The Part-Learning Tradition

The following history was generously written by Charles Buck ’69 and Robert Birge ’68 for inclusion in The Twentieth Century Project, the most complete compilation of Whiffenpoof history available, by Richard “Dog” Gould ’68.  Visit www.thetwentiethcenturyproject.com to purchase the two-volume set.

 

Into the history of music at turn-of-the-century Yale enters an individual with an unexpected, but crucial background. Bill Hillman was an itinerant barber and letter carrier born in Tuscaloosa, Alabama in 1872 who made his way to New Haven in 1902. FW (Fritz) Wiggin, president of the Glee Club, later recalled his experience in 1903-04 with Hillman:

He had his own colored quartette and they indeed had power and volume. It was a treat to hear them do verse and chorus of the church anthem Jerusalem replete with close harmony

Wiggin goes on to describe Hillman’s ‘quick true ear’ and how he taught Wiggin and other Yale students the parts of several songs that became popular:

There came from him the familiar version of June, A Youth One Day in a Garden. . .as well as other so-called coon songs which used to be rendered at concerts by what was called the University Quartet.

[Note: The term ‘coon song,’ offensive today, refers to a tradition of Black American (or black-face) song that pervaded the popular American musical culture of the time, including at Yale.]

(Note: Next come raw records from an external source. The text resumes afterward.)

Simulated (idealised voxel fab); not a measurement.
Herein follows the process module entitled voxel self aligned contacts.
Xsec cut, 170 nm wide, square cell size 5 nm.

Marshall Bartholomew personally recalls Hillman during his own undergraduate years at Yale. He corroborates Hillman’s musical talent and influence, and attributes to him the introduction to Yale of And When the Leaves, recorded by the Whiffenpoofs of 1927. Philip H Collins ’08, a member of the Growlers, recalls that ’Zekial Saw the Wheel was taught to his group by Bill Hillman and was ‘since dressed up and sung by the Glee Club or the Whiffs or both.’ 13

In a letter to Bartholomew, Meade Minnigerod describes his contact with Hillman beginning in 1906:

My first contact with him was in Freshman Year when I was in the Apollo Glee Club, and was chosen for the Quartet. We went to Goat Fowler’s room in the Hutch on Crown St. and there was Hillman to teach us some songs. He lined us up and then in each guy’s ear, line by line of the song, he sang each part of the harmony with words. When we had one line of the song down pat he went on to the next. Naturally his rhythm and phasing of the words were exactly the same for each part, which made for excellent timing by the quartets he instructed. 14

Minnigerode’s recollection, hearkening back to a time several years before the founding of the Whiffenpoofs, documents the introduction of songs new to Yale. It also details a singing style characteristic of the Varsity Quartet and of the Whiffenpoofs, who sprang from that group in 1909.